"How to improve your body while driving your car."October 16, 2009 by Mike Strawbridge
Spending a lot of time in a car while commuting or on a road trip can have a negative impact on your health and muscle tone. But not if you use these simple exercises. You can arrive at your destination refreshed and toned. Just be careful and pay attention to your driving and traffic. There are not many health benefits to an auto accident.
Exercises to do while driving
- Tummy toner – Sit up straight in the seat in a normal driving position. Breathe in deeply into your lower abdomen. Now instead of exhaling, push the air up to your chest, filling your upper lungs. Now slowly exhale. You will feel your posture improve and get a big rush of energy by doing this exercise. Don’t be surprised if you have to readjust your mirrors due to a higher seating position.
- Tummy toner two – the vacuum- Inhale normally, lean forward a bit, exhale normally but right at the end blow out just a little more very quickly. Then sit up before the next inhale. As an alternate try sitting up while making the extra exhale.
- Deer exercise. – Most girls are familiar with the benefits of Kegel exercises. Squeeze your pubococcygeus or "PC" muscles while driving. Do these while driving to arrive toned and energetic. Guys get great benefits form these exercises as well.
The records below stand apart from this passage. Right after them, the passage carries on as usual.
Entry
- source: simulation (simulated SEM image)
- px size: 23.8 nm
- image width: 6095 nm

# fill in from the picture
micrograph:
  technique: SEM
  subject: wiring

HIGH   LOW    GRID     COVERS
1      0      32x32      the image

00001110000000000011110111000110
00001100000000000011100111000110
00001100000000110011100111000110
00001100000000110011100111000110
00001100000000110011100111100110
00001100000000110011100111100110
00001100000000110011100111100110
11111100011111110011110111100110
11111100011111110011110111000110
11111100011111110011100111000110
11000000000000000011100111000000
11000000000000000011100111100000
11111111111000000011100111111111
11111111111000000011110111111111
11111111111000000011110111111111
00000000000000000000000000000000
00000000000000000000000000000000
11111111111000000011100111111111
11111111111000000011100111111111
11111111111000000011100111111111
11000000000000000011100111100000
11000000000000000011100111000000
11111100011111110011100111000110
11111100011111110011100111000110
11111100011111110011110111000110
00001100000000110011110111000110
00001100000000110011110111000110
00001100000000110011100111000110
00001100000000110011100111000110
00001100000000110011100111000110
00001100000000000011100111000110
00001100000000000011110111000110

- Steering wheel isometrics. Grasp the wheel firmly in both hands. Push in like you are trying to crush the wheel. Now lean forward and pull out like your are trying to stretch the wheel. Be sure to do this exercise only on a straight section of road or at very low speed. These exercises will help firm the chest and upper arm muscles.
- Steering wheel curls. Grip the wheel with both hands near the base of the wheel. Pull up and toward you. Don’t pull too hard, as it is easy to damage the steering shaft this way. Just pull enough to flex your biceps and shoulders.
- Stress reduction – if you are getting tired or stressed, try tapping your head. Use the fingertips of one hand to tap your head just above the hair line while you steer with the other hand. Tap firmly but not painfully. The object is to stimulate the blood flow in the scalp. Tap while saying to your self "I release this stress and I choose to relax and be happy in this moment." For even more thorough tapping try EFT.
- Eye exercise – Nothing gets more stress while driving than your eyes. Blink often to keep them wet. Move them around while driving instead of staring straight ahead. Use a pattern like ahead, mirror, ahead, instruments, ahead, left, ahead, right, ahead, mirror, etc. When rubbing the eyes start by placing your index and middle fingers on the bridge of your nose. With firm and steady pressure move outward along the eyebrow and then down the cheekbone. Follow the cheekbone around to the nose and back up to the bridge. Never reverse the circle, as it will cause the tender skin under the eye to get stretched and look baggy.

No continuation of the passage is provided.